Based on these criteria, the "practically viable scenarios" repeatedly mentioned by international organizations and regulators over the past year mainly cluster in three categories.
6.2 Cross-Border B2B Settlement: Instrumental Embedding in High-Friction Environments
Among all application scenarios, cross-border B2B settlement is considered one of the most practically breakthrough-prone areas for stablecoins—not due to technological novelty, but because of the long-standing structural frictions in traditional cross-border payment systems.
According to joint World Bank and BIS research on cross-border payments in 2024–2025, traditional cross-border B2B payments still face long settlement cycles (2–5 business days), multiple intermediary layers, and opaque fees in most corridors—especially pronounced in emerging markets and SME trade. These frictions provide real entry points for non-bank settlement tools.
In this scenario, stablecoins do not appear as "currency replacements," but are embedded more as optimized components of settlement paths. Regarding singleness, trading parties do not demand long-term, unconditional value stability from stablecoins, but only require they maintain their peg during contract fulfillment periods. This "transaction-unit-based" assessment of equivalence fundamentally differs from retail payments or public holding, where monetary uniformity is essential.
On elasticity, cross-border B2B settlement deliberately avoids macro monetary supply issues. Stablecoin usage scale is determined by specific trade activities, not by countercyclical adjustments or liquidity backstops. Their supply elasticity is compressed within commercial logic, reducing institutional demands for public liquidity support.
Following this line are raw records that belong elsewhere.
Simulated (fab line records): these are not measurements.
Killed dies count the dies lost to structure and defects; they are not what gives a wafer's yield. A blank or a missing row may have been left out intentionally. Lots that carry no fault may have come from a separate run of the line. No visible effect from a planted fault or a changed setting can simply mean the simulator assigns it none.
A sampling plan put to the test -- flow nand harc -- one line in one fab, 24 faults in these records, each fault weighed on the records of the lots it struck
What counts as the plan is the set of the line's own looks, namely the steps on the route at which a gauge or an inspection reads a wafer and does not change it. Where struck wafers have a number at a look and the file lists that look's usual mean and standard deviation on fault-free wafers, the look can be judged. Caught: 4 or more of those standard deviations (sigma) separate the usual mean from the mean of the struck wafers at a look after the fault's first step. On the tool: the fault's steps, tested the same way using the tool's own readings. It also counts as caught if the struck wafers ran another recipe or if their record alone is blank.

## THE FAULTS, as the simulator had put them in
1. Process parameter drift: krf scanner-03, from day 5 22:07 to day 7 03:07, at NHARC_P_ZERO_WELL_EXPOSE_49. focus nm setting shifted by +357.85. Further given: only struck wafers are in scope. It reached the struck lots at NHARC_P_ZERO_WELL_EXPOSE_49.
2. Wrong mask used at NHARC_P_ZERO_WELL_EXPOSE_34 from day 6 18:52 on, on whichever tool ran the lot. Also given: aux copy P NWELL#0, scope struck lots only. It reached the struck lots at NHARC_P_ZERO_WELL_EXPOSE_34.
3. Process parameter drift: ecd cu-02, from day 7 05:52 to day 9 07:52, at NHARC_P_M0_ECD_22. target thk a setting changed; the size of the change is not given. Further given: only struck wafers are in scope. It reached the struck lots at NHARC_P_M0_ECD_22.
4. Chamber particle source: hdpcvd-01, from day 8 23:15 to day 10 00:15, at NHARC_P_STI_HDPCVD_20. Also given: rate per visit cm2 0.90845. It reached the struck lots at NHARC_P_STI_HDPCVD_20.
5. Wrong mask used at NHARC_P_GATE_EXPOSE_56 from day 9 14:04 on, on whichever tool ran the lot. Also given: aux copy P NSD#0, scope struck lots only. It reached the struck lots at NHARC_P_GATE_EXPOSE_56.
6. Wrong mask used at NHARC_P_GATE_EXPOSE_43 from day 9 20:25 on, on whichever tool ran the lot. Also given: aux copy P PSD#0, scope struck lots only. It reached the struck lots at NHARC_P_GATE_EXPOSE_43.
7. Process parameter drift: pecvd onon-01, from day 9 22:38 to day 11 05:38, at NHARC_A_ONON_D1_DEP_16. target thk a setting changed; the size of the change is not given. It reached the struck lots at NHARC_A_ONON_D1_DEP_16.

On integrity, the governance foundation here is relatively clear. Participants are typically regulated enterprises or financial intermediaries, with explicit transaction backgrounds and pre-allocated AML, sanctions screening, and compliance responsibilities. Stablecoins do not form independent payment networks outside existing rules, but are embedded within current compliance processes.
It is precisely under these highly constrained conditions that stablecoins exhibit a "low institutional friction" usability in cross-border B2B settlement. This does not mean they have crossed all institutional chasms, but indicates that in specific commercial structures, some chasms can be temporarily bypassed.
6.3 Corporate Treasury Management and Inter-Institutional Settlement: De-Publicized Institutional Buffer Zones
Compared to cross-border trade, stablecoin use in corporate treasury management and inter-institutional settlement further weakens their "monetary attributes."
In these scenarios, stablecoins often serve within enterprise groups, long-term cooperating institutions, or specific financial infrastructure nodes—functioning more like internal or semi-internal settlement tools. According to IMF and multiple central banks’ 2024 research on digital settlement tools, enterprise-level applications prioritize "controllability, reconcilability, and auditability" over whether the tool is legal tender.
Such closed or semi-closed environments allow equivalence assessments of stablecoins to be integrated into corporate financial controls and risk management systems, without relying on public credit backing. Here, stablecoins resemble a choice of settlement technology, not a choice of monetary form.
On elasticity, such applications also deliberately avoid macro roles. Enterprises use stablecoins to improve fund transfer efficiency and extend settlement windows, not for credit expansion or asset allocation. Thus, their supply mechanisms are naturally "de-macroized," no longer touching central bank-level liquidity responsibilities.
On integrity, enterprise-level scenarios actually possess stronger institutional embedding capabilities. Relevant transactions are typically already under audit, tax, and regulatory reporting obligations. Introducing stablecoins doesn't create new anonymity spaces, but only changes settlement carriers. This allows regulators to focus on issuer qualifications, reserve safety, and custody structures, rather than the transaction network itself.
Therefore, the "feasibility" of this scenario does not stem from resolving institutional chasms, but from effectively shrinking them into a manageable scope.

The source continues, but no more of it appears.